Jaime Gillin

Articles and Essays

Family Patterns

A California clan takes a spirited approach to decorating its home, boldly combining colors and print.

When it comes to buying a house, a grand, soaring entryway is usually a selling point. Not for Jen Parker. When she and her husband, Vic, stepped into the Tudor-style home in Northern California’s Bay Area, her heart sank. “I had something cozier in mind,” says Parker, who owns a stationery company called Canopy Cards. Being from Boston and having grown up in a classic Colonial, Parker was drawn to quaint, older homes with a sense of history. But she did recognize that this one, a 5,200-square-foot spec house, had a lot going for it.

The house suited their family of five perfectly (Parker has since had a fourth child): It had a bedroom for each of their children, a spacious master bedroom, and an ideal location on a quiet, tree-lined cul-de-sac. So they bought it and hired interior designer Chloe Redmond Warner of Redmond Aldrich Design to boost the coziness level.

Aside from a handful of colorful pieces the couple had inherited from grandparents, they started from scratch on the furniture. The designer looked to the Parkers’ lifestyle to conceptualize ways to transform the interiors. “Jen inspired me with her aesthetic,” says Warner, who shares with Parker “an appreciation for preppy New England décor-but not in a rigid or serious way.” That meant mixing classic design elements with “fancier, jazzier, more irreverent California things.” In the guest room, for example, a traditional floral pattern marches up the wall, while a graphic ikat used the room’s curtains and chair makes a bold contrast.

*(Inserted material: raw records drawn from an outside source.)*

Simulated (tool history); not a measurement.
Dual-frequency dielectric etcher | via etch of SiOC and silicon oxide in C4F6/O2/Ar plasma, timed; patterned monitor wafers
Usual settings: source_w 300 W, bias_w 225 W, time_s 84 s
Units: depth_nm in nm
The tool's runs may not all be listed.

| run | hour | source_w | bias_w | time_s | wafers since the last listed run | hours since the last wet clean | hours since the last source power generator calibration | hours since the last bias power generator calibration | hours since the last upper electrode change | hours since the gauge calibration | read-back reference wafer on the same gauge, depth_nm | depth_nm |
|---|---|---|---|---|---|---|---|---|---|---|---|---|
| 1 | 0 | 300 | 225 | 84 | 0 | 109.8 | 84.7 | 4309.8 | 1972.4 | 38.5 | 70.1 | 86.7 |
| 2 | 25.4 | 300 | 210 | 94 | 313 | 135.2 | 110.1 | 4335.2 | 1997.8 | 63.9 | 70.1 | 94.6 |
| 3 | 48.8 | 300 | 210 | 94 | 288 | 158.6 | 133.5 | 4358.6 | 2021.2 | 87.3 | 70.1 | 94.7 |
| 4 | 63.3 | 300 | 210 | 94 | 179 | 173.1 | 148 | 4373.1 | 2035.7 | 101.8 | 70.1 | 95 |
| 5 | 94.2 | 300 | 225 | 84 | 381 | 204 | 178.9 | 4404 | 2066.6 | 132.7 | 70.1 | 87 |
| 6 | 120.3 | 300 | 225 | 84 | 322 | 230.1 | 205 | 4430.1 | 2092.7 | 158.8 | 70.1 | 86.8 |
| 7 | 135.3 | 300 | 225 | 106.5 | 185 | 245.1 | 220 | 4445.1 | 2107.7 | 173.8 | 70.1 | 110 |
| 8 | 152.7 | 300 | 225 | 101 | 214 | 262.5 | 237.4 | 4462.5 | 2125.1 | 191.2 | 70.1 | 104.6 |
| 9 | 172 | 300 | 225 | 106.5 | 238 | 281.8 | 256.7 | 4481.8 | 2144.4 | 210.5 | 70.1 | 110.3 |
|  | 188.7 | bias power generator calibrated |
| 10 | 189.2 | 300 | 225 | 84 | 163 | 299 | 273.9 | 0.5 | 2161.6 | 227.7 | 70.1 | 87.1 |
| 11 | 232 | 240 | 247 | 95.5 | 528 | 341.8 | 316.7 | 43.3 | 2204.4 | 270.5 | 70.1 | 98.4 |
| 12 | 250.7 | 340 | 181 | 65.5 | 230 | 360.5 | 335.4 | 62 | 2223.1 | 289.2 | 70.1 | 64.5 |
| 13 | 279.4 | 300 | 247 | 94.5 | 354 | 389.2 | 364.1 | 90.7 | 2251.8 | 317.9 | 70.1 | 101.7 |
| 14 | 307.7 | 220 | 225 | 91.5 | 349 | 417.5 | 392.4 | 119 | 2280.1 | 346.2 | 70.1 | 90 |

Looking at the inspiration boards, my husband and I definitely had moments of ‘Oh my gosh!’” Parker says, laughing, “Sometimes I’d ask Chloe, ‘Is this going to match?’ She’d respond: ‘It’s going to look good, but matching’s not the point.” As Warner explains her theory, “Matching only gets you so far. I like to start with wallpaper and use that to help establish a palette for every room. Then you need to introduce elements that play nicely with each other. That’s how you achieve a truly personalized, truly interesting look.” Today the house buzzes with personality. More than 100 family photos line a back stairway. In the grand entryway, four paintings commissioned from Vancouver artist Zoe Pawlak portray a much-loved vacation spot on Cape Cod, with the Parkers’ children painted into the background. These landscapes bring a human scale to the double-height space. And a corner of the kitchen accommodates a child-size table and chairs in front of a geometric-pattern mural that incorporates magnetic paint in the repeated motif. It’s a sophisticated, innovative way to display the children’s artwork, of which there is a never-ending supply. “I end up recycling when no one is looking,” Parker says in a stage whisper. “The art production in there is out of hand.”

“Jen envisioned a house where you felt someone had carefully curated perfect little moments,” Warner Says. Creating such thoughtful spaces meant finding the hidden potential in everyday objects. For example, a search for the perfect dining room seating turned up a set of reasonable priced chairs with a simple, Gustavian shape from a catalog. To make them more interesting, Warner had the frames repainted in a glossy celery green and the cushions reupholstered in an embossed leather. Now they’re absolutely showstopping and one of a kind. “The bones were good,” Warner says. “They just need a new outfit.” She’s referring to the chairs, but the same could easily be said about the whole house.